Tuesday, January 14, 2014

That Was Easy

"Can I get you something to drink?"

"Yes, please. I'd love an ice water."

The flight attendant on my plane from Costa Rica to Florida kept walking down the aisle asking each person to her left and right the same question, and I was left in my seat, floored at how easy the exchange had been.

There had been no inner panic. No quickly constructing words in Spanish to make a sentence that sounded like I actually spoke the language, that I was not merely a Gringa on vacation. No having the wrong word come out. And no repeated internal flagellation, after the words came out of my mouth, due to an incorrect pronunciation.

This funny little smile crept across my face.

And the single word that circled around and around in my brain:

Easy.

The previous fourteen months Every Single Thing About Communicating had been hard.

Because my love/hate dance with the Spanish language came into play. Every day.

In English, I love to create clever sentences. Use fun words. Words that get my point across in ways that make people smile. Or think.

But in Costa Rica, this is how any conversation with a Spanish speaker would go.


  • I'd construct what I'd want to say in my head.
  • In fact, that is how I fell asleep most nights. Constructing sentences that I knew I'd use the next day.
  • Then, I'd pick the ten words out of that sentence that I didn't know how to say in Spanish, and try to replace them with words that I DID know how to say.
  • Which generally boiled a thirteen word, cleverly stated sentence down to a three word, caveman-esque grunt sentence.
  • But at least I could say it in Spanish! On a good day.


Or, I'd be on a walk by myself where I'd pass a coffee shop and think, "I want something yummy to drink."

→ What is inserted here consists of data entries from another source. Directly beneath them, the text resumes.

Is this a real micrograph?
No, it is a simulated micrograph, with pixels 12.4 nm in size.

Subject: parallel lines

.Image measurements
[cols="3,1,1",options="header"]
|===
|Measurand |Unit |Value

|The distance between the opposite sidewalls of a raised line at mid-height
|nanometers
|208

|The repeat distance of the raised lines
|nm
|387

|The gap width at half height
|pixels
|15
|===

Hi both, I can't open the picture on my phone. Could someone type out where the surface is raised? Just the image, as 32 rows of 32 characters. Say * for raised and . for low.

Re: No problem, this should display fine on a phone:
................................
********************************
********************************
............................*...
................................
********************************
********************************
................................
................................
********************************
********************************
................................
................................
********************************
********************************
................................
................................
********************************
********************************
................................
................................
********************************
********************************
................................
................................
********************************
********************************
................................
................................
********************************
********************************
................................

And I'd think of exactly what I'd need to say to order.

But then I'd panic.

What if the barrista went off script? What if they asked me a question that I didn't understand?? Or what if they didn't understand MY pronunciation? What if we just stood there in an awkward standoff of misunderstanding??

Forget it.
I'll make coffee when I get home.
Or maybe not even then.
Maybe I hate coffee.
And never want to drink it again.
(That last sentence would last only until the next morning, when I would come out of my bedroom desperately in need of caffeine, apologize profusely to the coffee pot and gratefully stroke the smooth warmth of my freshly filled orange mug)

Everywhere I went, I'd read the signs in Spanish. Trying to expand my vocabulary. Words on packaging in the grocery store. My shampoo bottle each morning. Signs on each store that I'd pass each time I took the bus.
(Let's talk about the mind-trip that my brain is currently having as I can't get out of the habit of doing that up here in Nova Scotia, and everything is in French. My brain is fritzing on a daily basis as I look at something and think, "Wait. I thought the word for that was.... Oh, right. Canada. Not Costa Rica.")

And on the airplane, her question was easy.

The answer was easy.

English was easy.

Thursday, January 2, 2014

So, That Was a Mistake

Mom & I were going to do an errand. And the store is less than a mile away, so I happily said, "I'll walk!"

Walking was part of my daily life in Anonos, and I got used to it. And liked it. Most of the time.

I stepped out the front door, and the cold took my breath away.

Literally, I could not catch my breath.

When it finally returned, the first inhale froze all of my nose hairs.

Four steps from the door, I knew I had made a mistake in choosing to walk.

But I am no quitter.

So I continued.

My face stung.
My legs were numb.
My fingers were freezing.
The sidewalks were icy.

I picked my way down the sidewalks until they weren't even plowed any more.

My options were:
Walk through snowdrifts three feet deep
or
Walk in the road.

And suddenly, there was Mom in the car.

I climbed in.

And I cried.

Because it was like a physical reminder of the emotional stuff raging in my head and heart right now.

Everything.
Is.
Different.

Two weeks ago I was living in a place that is thirteen inches from the sun.

Where sweat was a part of daily life.

And sunburns.

And sitting in front of fans, longing for the cold of winter in New England.

And this arctic blast is just another reminder that I'm not the same person I was before Costa Rica.

Including my thinned out blood.

(Disclaimer... when I got home, I found out it is -15... and that didn't include the windchill. I don't care who you are, or where you're from. That's cold.)